While Satek Winery is now almost 12 years old, Pam and my first venture into the vineyard and wine business actually started with the first vines planted 20 years ago this coming May. We operated for years as solely a commercial vineyard until 2000, selling our grapes to Indiana and Michigan wineries.
The story officially starts in August, 1992. It was one of several ideas we discussed for us having something to do when we retired, hopefully in 10 years or so, but those were also uncertain times. My amateur winemaking hobby and interest in vineyards had led to the question of whether we could indeed do a commercial winery in Indiana. The idea seemed interesting enough, so much so that we immediately laid out a plan to investigate. That September and early October, we initiated a series of meetings, contacting much of the then much smaller Indiana wine industry. In particular, we'd like to thank the Butler's (Butler Winery), the Oliver's (Oliver Winery), Charlie Thomas (Chateau Thomas), the Schrodt's (Brown County Winery), and Ben Sparks (Possum Trot Winery, now closed) along with the then newly formed Purdue wine team; They were wonderful, friendly and informative, in helping us to plan this venture.

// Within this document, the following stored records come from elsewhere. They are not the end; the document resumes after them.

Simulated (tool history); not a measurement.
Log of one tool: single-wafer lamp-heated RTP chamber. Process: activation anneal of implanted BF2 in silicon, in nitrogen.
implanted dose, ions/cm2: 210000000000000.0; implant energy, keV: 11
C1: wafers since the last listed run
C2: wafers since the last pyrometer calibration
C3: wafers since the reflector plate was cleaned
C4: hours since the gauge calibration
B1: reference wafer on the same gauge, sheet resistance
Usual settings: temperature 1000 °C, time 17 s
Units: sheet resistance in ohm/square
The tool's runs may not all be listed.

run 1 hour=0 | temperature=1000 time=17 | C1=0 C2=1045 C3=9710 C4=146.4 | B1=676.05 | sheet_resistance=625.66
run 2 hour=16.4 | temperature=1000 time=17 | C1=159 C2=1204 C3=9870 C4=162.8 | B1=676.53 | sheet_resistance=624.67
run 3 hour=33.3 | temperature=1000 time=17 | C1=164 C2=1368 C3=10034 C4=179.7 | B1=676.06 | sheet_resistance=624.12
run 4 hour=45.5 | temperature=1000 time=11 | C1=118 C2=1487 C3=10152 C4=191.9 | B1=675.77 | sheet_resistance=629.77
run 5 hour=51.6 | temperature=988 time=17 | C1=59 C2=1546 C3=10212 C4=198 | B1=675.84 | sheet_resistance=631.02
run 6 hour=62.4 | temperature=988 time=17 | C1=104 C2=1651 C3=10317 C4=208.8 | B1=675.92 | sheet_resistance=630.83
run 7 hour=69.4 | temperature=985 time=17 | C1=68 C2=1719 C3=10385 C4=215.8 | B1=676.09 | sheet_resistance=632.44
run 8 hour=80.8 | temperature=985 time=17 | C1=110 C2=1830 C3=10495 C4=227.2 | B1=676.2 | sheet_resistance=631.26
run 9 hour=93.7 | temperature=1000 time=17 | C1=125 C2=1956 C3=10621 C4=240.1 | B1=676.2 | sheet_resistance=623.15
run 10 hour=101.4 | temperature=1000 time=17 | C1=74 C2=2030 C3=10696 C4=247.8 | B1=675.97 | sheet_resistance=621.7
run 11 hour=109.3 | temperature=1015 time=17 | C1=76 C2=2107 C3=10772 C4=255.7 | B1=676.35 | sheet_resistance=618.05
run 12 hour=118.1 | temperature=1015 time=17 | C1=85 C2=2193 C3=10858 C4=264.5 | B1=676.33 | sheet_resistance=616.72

Deciding to jump in, we started clearing overgrown "ancestral" land on the Lake James property (purchased in 1915, by Pam's Great-Grandfather) off of 300 W, beginning in the fall, Columbus Day weekend, 1992. When the bulldozer was finished the heavy work (thanks, Wyatts), we hand scattered rye seeds to prevent erosion. All winter long, our weekends were spent cleaning up the debris from the land clearing (almost wearing out one chainsaw, as well as learning that Pam was highly allergic to poison ivy). In March and April of 1993, we sub-soiled and smoothed out the vineyard, about one acre at that time. A small bridge was built, and a path was created back to the vineyard. We started collecting the materials needed for the trellis system we had selected, a Geneva Double Curtain, which would increase air exposure within the same density of vine plantings, rather than in a different trellis.
We were anxiously awaiting the 600 vines, ordered the previous October, that were scheduled to arrive in early May, 1993. They were carefully chosen, as there was no history of commercial wine grape growing in cold and hearty Northeast Indiana: 250 Marechal Foch, 200 Seyval Blanc, 50 Golden Muscat, 50 Steuben and 50 Riesling vines. We had decided to hold off on two more varieties: Vidal Blanc and DeChaunac until the following year, as part of a positionally ripening strategy.
(Continued next month, the planting).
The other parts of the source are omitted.